Any way that's not why I'm writing I'm writing this post because I've been thinking about infrastructure (can you imagine how dull my life must be?) and then today I read this marvelous article in NYT on Public vs. Private infrastructure. It sure isn't pretty but basic infrastructure is what makes cities great and every city I have lived in has a crumbling infrastructure. Atlanta's water system, San Francisco's schools and roads, when I left Tampa it was so busy growing that the infrastructure hadn't caught up yet. Sort of makes you long for early to mid 20th century when civil engineering was kind and social infrastructure got nothing...
Here in London, I'm still having trouble understanding how these things are funded. They don't have bonding as I know it from the US - central government shares our revenue to local authorities who get work done (or not). They have privatised everything so its a very strange quagmire. As fully realised in this week's cock-up concerning net work rails in ability to get the line work finished on time to re-open Liverpool Street Station. They seem to have split up the companies which maintain and deliver the rail lines from the companies which run the trains. No overhead wire engineers available over the holidays so no line from Rugby to Liverpool Street. Good thing no body was at work last week!
Anyway back to infrastructure, I suppose it was always this - before it was privatised the service was crap, now its privatised the service is slightly better than crap but the infrastructure is weak and failing.
As and aside, despite all the great papers here I miss my Sunday morning coffee and NYT ritual, either in the sunny spot in front of my place in Dogpatch with my neighbour's or in Henry's back yard.
Oh, and Happy Birthday, Mum!
3 comments:
you really are a planner! so tell me, the water planner, is water also privatized there? who runs that?
water is privatised, too, but I understand its at a municipal level. So I pay a company names Thames Water for my house water. Which changed owners right when I moved here.
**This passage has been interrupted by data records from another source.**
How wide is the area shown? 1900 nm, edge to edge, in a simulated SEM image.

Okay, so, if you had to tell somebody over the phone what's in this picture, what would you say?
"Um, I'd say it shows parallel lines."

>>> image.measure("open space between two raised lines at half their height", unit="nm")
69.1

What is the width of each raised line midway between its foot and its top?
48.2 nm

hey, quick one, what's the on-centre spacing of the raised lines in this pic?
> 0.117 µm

Weirdly they do not have meters at every house, many just pay an estimate based on size of house, number of residents and god knows what else. They send me a bill all the time with an estimate which is miles above what I'm actually using so I have to go and do a reading and call them back, then they adjust it.
The system is really leaky. I presume its still running on primarily victorian infrastructures like many other big systems. So 2006 was a drought and water was pouring out of leaks everywhere. Last year was really wet so it wasn't in the papers all the time but I assume still leaky.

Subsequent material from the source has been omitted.